David Drumm remains in 'cruel conditions' as bail bid is adjourned
Lawyers for David Drumm have asked a Boston judge to release the fugitive banker from his "cruel and intolerable" conditions while he fights his extradition to Ireland.
Appealing a judge's decision last month to refuse him bail pending his extradition hearing, Mr Drumm's legal team outlined a number of reasons why he should be allowed to return to his family home.
The 49-year-old has been behind bars in the US for just under three months, since his arrest at his home in a Boston suburb on October 10.
His lawyer Edward McNally told District Court Judge Richard Stearns that a "complex white collar extradition hearing" can take many years.
Mr Drumm is being charged with crimes allegedly committed in 2008 but wasn't charged until 2015, he said.
"Even in the light most favourable to Irish state, it means Irish authorities sat on their hands for at least five years," he said, adding that there was no "reasonable explanation" for the delay. "Ireland itself has not placed a high premium on its case, or the return of Mr Drumm," he added.

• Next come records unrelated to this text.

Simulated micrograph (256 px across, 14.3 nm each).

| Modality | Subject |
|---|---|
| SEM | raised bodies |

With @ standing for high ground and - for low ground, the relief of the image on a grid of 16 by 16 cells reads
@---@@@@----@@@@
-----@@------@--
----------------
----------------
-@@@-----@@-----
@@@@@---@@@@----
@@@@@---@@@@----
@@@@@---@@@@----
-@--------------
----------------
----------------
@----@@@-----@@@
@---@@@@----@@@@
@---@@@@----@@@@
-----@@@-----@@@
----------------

Mr Drumm relies heavily on third parties for financial support, particularly his employer who is paying his legal fees and there was no reason for the court to believe that the former banker had substantial assets, the court heard.
Courtroom 22 in the John Moakley Courthouse was filled with supporters, including his wife Lorraine, her family from Dublin, their two daughters and dozens of friends.
Mr McNally said a series of events during Mr Drumm's incarceration had made him question whether it was designed to make it "so harsh, so indifferent, so cruel and intolerable" that Mr Drumm might waive his due process and return to Ireland.
Those included the release of his prison ID number and the refusal of prison authorities to let Mr Drumm's elderly mother visit on Christmas Eve.
Judge Stearns referenced Wall Street fraudster Bernie Madoff during the 90-minute hearing, raising the fact with the US Assistant United States Attorney that Madoff had been allowed out on "restrictive terms of release" to work on his defense. Adjourning the application, he said he would need at least the weekend to consider the request.